Recently, I had the opportunity to participate in a panel discussion of leading service providers at the Hosting and Cloud Transformation Summit presented by 451 Research. It was great to share ideas with peers and hear different perspectives on the industry.
Of all the stats and information shared at the summit, one, in particular, stuck with me: 63 percent of companies felt their infrastructure could not scale to match future demands without significant changes (Source: 451 Research’s Voice of the Service Provider: Infrastructure Evolution 2019). It shows not only that organizations lack the processes and expertise to scale their applications to meet future demands, but also reveals the opportunity to take advantage of hyperscalers.

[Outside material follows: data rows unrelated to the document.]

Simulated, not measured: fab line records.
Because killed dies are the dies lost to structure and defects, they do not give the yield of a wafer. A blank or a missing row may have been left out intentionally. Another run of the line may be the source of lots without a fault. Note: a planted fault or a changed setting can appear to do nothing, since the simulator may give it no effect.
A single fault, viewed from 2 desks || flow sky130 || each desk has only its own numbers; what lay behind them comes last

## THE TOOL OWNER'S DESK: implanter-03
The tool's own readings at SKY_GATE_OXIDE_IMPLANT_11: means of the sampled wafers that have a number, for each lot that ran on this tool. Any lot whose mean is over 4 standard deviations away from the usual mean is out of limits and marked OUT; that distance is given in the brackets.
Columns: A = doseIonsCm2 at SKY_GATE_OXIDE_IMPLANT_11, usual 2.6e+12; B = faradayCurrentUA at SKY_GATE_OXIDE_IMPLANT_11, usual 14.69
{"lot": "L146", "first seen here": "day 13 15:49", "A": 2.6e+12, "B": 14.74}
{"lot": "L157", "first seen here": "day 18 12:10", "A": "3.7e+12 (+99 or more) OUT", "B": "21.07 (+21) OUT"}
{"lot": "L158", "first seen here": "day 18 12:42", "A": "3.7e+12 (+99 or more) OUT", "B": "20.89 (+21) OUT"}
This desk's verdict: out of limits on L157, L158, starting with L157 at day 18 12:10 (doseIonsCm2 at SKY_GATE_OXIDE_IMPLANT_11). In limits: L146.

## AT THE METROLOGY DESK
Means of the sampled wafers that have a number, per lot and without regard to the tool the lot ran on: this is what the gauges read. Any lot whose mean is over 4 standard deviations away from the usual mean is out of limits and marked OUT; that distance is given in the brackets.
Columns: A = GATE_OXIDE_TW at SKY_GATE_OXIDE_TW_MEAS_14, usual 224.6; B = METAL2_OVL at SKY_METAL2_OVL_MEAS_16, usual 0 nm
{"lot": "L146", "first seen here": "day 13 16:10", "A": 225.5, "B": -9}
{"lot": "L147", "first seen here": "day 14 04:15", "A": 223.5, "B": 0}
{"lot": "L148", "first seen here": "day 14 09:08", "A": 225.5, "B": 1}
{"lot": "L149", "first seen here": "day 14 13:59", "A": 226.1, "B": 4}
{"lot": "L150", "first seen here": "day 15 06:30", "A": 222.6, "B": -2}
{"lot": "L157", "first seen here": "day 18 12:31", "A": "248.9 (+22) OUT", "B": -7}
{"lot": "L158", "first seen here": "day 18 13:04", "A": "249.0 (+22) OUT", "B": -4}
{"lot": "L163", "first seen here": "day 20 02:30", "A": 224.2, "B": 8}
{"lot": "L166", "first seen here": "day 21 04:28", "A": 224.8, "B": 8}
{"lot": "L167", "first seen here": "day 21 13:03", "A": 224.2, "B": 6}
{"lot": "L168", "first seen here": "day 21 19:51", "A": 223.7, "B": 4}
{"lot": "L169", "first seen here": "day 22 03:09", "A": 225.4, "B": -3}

Are you ready for hyperscale?
Organizations are feeling the pressure of the increasing cost of technology and hyperscale computing represents not only a way to save money, but a way to meet future demand without significant investments in infrastructure. Companies that decide to begin using hyperscalers, need to start by looking inward and asking two (often difficult) questions.
- Where are we today? Organizations should first take stock of their current IT environments to understand what will be required from hyperscalers. With the distributed nature of IT services, it’s beneficial to get a clear picture of a company’s entire IT footprint.
- What do we want to accomplish? This question is typically easier to address but getting it right is just as important. Before beginning any hyperscale project, IT needs a clear goal of what they need to accomplish in order to set priorities and guide the solution.
Understanding where you are and what you want to accomplish is critical, but companies must also consider their capabilities and plan before they can make their vision a reality.
Consideration 1: Do we have the right security expertise?
Security is extremely important when migrating applications and workloads to the cloud, and it’s tempting to think hyperscalers come pre-configured to be as secure as possible.
Hyperscalers are extremely secure platforms but they require knowledge of their security tools and configurations in order to be set up correctly. If an environment is not configured properly, organizations risk leaving themselves susceptible to a breach.
Consideration 2: Are we over-engineering?
When building a hyperscale solution, the costs can mount quickly without the right expertise. The sheer size of the undertaking highlights the risk of developing a plan in-house. Over-engineering a solution that should operate more efficiently than previous legacy implementations is a real possibility in cases where teams have no previous experience. MSP partners can act as a guide for internal IT teams navigating their first hyperscale project.
Consideration 3: Where should we start?
Typically, the first place to start is a lower-risk area such as test and development, but it can also help to look at newer applications or solutions that do not require heavy database usage. Applications that make good candidates for initial hyperscale projects are built on new technology standards such as HTML5.
Going back to the stat I shared earlier, a majority of organizations feel their infrastructure cannot scale to meet future demand. Hyperscale computing can address those infrastructure needs, and answering the questions laid out here should provide a strong starting point. MSP partners like Aptum can take hyperscale projects even further, working with customers and provide the necessary expertise and developing solutions that bridge the gap from where an organization is today, to where it wants (or needs) to go.